Demonetization is an economic policy when a country’s present currency is no more recognized and its status to act a legal tender is ceased. This policy is implemented whenever the existing national currency is replaced by new currency notes or coins. India has till now opted for partial demonetization, where selected currency denominations were replaced.
History of demonetization in India
In India demonetization has been implemented thrice till date. The first, being in the year 1946, when the currency denominations of 1000 and 10,000 were abolished. However, since the denominations were very high valued, the ban did very little impact on the economy as only a handful of people had access to these notes. Both of these notes were however introduced again in 1954. However, in The second demonization occurred when the then Prime Minister Mr. Morarji Desai imposed the currency ban and ordered the removal of 1000, 5000 and 10,000 notes with an aim to address the black money problem.

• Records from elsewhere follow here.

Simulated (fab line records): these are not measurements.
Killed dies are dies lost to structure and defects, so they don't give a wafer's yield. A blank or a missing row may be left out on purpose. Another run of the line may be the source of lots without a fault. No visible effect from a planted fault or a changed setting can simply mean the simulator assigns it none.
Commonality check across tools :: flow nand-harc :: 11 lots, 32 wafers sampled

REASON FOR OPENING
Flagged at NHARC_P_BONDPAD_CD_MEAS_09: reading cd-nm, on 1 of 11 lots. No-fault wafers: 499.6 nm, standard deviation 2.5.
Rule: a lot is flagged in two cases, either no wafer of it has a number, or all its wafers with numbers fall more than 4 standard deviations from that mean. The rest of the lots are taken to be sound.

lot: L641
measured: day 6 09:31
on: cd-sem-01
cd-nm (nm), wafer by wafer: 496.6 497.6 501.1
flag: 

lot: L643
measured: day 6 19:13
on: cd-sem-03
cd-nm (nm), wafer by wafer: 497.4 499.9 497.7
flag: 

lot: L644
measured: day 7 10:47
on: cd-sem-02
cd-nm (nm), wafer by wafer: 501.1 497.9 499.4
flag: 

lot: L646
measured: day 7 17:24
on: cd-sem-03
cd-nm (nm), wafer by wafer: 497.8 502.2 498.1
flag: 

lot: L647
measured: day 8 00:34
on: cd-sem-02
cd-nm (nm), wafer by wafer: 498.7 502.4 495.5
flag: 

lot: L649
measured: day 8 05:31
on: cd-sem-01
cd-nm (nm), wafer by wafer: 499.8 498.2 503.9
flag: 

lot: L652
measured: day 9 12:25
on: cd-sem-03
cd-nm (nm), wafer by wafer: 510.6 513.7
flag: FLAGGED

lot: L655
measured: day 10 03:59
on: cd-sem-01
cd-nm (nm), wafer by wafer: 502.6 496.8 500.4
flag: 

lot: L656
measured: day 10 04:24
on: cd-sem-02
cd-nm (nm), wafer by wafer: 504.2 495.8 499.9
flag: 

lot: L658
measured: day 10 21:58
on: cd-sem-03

The third and the most recent demonetization was implemented by the current Prime Minister Mr. Narendra Modi, and once again with the aims to curb the parallel black economy, which was thriving under the shadow of white economy and to remove the fake currency which had spread throughout the country.
Rise of the cashless economy
On the night of 8th November 2016, at 8pm it was announced by Prime Minister Mr. Modi, to ban all the existing 500 and 1000 denomination currency notes and replace them with new 500 and 2000 denominations. However, right after this the country felt tremendous shortage of cash as it took few weeks for the new 500 notes to reach common people. In such dark times cashless economy came as a boon to the people of India. Several UPI apps and pocket wallets were used as a direct replaced of cash, which gave a heavy boost to this cashless economy.
A year after demonetization
Now almost after a year of the infamous demonetization drive by Mr. Modi, it is being analyzed that just because of this drive, digital transactions using UPI (Unified Payments Interface), a payment system launched by NPCI (National Payments Corporation of India), have spiked exponentially to 77 times. The count of digital transactions through UPI, was as low as 0.1 million in October 2016. According to the current record of NPCI, the number of digital transactions at end-October 2017 was 76.96 million.
In the month of September, this number was 30.98 million which sore to mighty 76.96 million in October, this making a 45.98 million rise in just a month’s time. In terms of net worth, these 45.98 million transactions for October add up to make a mammoth 70.57 billion INR.
Also with a view of this increasing digital transactions several initiatives have been taken upon like, 57 banks from 21 have joined this NPCI platform. BHIM app has been for this purpose and hopefully in the coming future our economy will shift more towards cashless, reducing the scope of black economy.